Right and Wrong on Air Traffic Control Reform

Yesterday, Americans for Tax Reform (ATR) sent a letter to House Transportation and Infrastructure Committee members raising a number of objections to Chairman Bill Shuster’s plan to corporatize the Federal Aviation Administration’s (FAA) Air Traffic Organization. The Shuster plan would spin off air traffic control into an independent nonprofit corporation governed by aviation stakeholders, and the newly minted ATC Corporation would then charge cost-based user fees to support operations and investments.

Their objections on this issue contradict conservative principles or else have previously been debunked. The letter can be found here. I will respond to each relevant section, with ATR’s letter quoted in bold with my response below.

Increasing the efficiency with which the federal government operates is a laudable goal, and a goal that ATR supports. However, we would urge you to do so in a manner that ensures Americans are shielded from potential increases in user fees or even taxes.

The reform proposal with which ATR takes issue is supported by free-market transportation policy researchers from the Reason Foundation, Cato Institute, American Enterprise Institute, Hudson Institute, and here at CEI, to name just a few. Taxpayer groups such as the National Taxpayers Union and Citizens Against Government Waste also back the reforms. In fact, the basic framework of Chairman Shuster’s reform proposal was drawn up in 1982 in a Heritage Foundation study by the Reason Foundation’s Bob Poole at the request of the Reagan White House following the illegal 1981 strike by the union (subsequently decertified) representing air traffic controllers.

More importantly, we should not want to shield Americans from user fees, especially when we can fully substitute a user fee for a broad-based tax. Air traffic control currently accounts for approximately two-thirds of the FAA’s annual budget, paid for by taxpayers. So that funding should be slashed, along with the aviation taxes that support most of the FAA’s budget, in favor of user fees charged by the ATC Corporation. Reform proponents would never go along with any proposal that allowed the FAA to continue spending at current levels.
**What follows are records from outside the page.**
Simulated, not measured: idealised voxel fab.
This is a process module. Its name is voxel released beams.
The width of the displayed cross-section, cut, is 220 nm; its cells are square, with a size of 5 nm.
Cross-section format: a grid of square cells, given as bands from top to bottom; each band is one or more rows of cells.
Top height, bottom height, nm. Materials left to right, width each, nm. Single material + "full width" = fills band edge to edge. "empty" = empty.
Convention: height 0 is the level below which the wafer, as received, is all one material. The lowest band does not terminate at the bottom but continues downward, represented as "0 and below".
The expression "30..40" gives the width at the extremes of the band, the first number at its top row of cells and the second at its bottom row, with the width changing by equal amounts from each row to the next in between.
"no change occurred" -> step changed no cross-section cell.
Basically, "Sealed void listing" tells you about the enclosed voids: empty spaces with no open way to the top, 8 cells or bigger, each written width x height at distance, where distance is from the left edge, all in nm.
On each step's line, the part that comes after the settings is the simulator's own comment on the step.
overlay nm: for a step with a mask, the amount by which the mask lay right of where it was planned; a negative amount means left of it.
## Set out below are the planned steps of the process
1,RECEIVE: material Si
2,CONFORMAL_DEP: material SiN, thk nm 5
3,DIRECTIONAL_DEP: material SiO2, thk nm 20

Still, those user fees would likely decrease over time. The potential efficiency gains from corporatization and the requirement that the ATC Corporation adhere to the International Civil Aviation Organization’s cost-based charging principles suggests that fees for most can be expected to go down. This has been the experience in Canada, which has relied on a nonprofit corporatized air navigation service provider for more than two decades. The inflation-adjusted user fees are now about one-third lower than the aviation taxes they replaced.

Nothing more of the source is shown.